01411: Single Standstill

The sun is actually shining today, so life really does feel like it's getting back to normal. Although this won't be a weekend of fully exploring the single life - I have more family-aligned priorities for this particular weekend. No worries - family time is always good.

I am feeling that weird sense of...not moving. And yes, this is about the whole single thing. It's pretty crazy how popular media prefers to present the single life in a somewhat romantic sense - you know the fast-paced lifestyle, the clubbing every night and all that. Or they take the opposite tack and go with the depressing - Adele playing on loop as accompanied by large tubs of ice cream and moping around in sweat pants.

But in truth, the single life isn't always one or the other. Life is never that simple. Instead I feel that more often than not it's this weird in-between state - this non-moving gray limbo where you're neither here nor there. Or maybe this is something specific to being freshly single just after a break-up. Who can tell really, right? Human existence - what more human relationships - is just full of near infinite complexities and variable factors. You can claim to understand the whole elaborate dance and think that you already have rules that make things work, but in the end you'll find out that you're terribly wrong. When two people come together, we're talking about one of the most complex systems that we can ever come up with. And it just gets more and more tricky the more you know one another and the closer you get.

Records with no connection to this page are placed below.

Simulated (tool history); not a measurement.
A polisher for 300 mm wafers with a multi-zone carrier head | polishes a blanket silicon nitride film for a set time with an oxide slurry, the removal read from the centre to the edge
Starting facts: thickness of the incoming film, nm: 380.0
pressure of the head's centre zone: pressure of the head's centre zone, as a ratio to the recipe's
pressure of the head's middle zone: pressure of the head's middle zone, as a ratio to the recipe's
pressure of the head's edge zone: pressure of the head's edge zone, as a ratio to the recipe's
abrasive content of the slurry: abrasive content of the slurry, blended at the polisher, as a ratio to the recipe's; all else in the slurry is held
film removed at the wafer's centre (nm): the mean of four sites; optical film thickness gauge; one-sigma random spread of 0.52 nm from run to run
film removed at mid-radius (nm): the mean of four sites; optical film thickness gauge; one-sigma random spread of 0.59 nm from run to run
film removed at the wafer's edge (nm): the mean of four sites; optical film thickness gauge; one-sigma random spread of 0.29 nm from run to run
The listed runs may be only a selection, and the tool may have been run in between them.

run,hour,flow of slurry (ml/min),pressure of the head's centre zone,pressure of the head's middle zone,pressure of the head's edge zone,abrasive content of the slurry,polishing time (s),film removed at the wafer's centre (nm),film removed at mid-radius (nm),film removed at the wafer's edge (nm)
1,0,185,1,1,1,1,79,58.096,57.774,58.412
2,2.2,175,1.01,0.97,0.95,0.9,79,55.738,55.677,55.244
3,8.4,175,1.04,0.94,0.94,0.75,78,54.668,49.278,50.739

I talked about being eager to explore this state of being after more than 10 years of being in one relationship or another, and that's still probably true. But at the same time, I'm also deathly scared of what's out there since I know it's going involve a lot of ridicule, a lot of put-downs and a lot of disappointment - whether in others or even in myself. I don't want to follow the "typical" patterns that mass media has outlined for us in different TV shows and movies. I am willing to make a few mistakes along the way, but I don't want to go running headlong into them either.

It's one thing to embrace the benefits of being single. It's another thing to be reckless and foolish and end up doing things that you'll regret.

But like I said, this weekend is definitely going to be one of those times when I really am not going to "move forward" or make any progress in terms of these alternative personal goals. For now I'm just going to take things one step at a time, keep trying to move forward all without losing sight of who I am or at least who I want to be.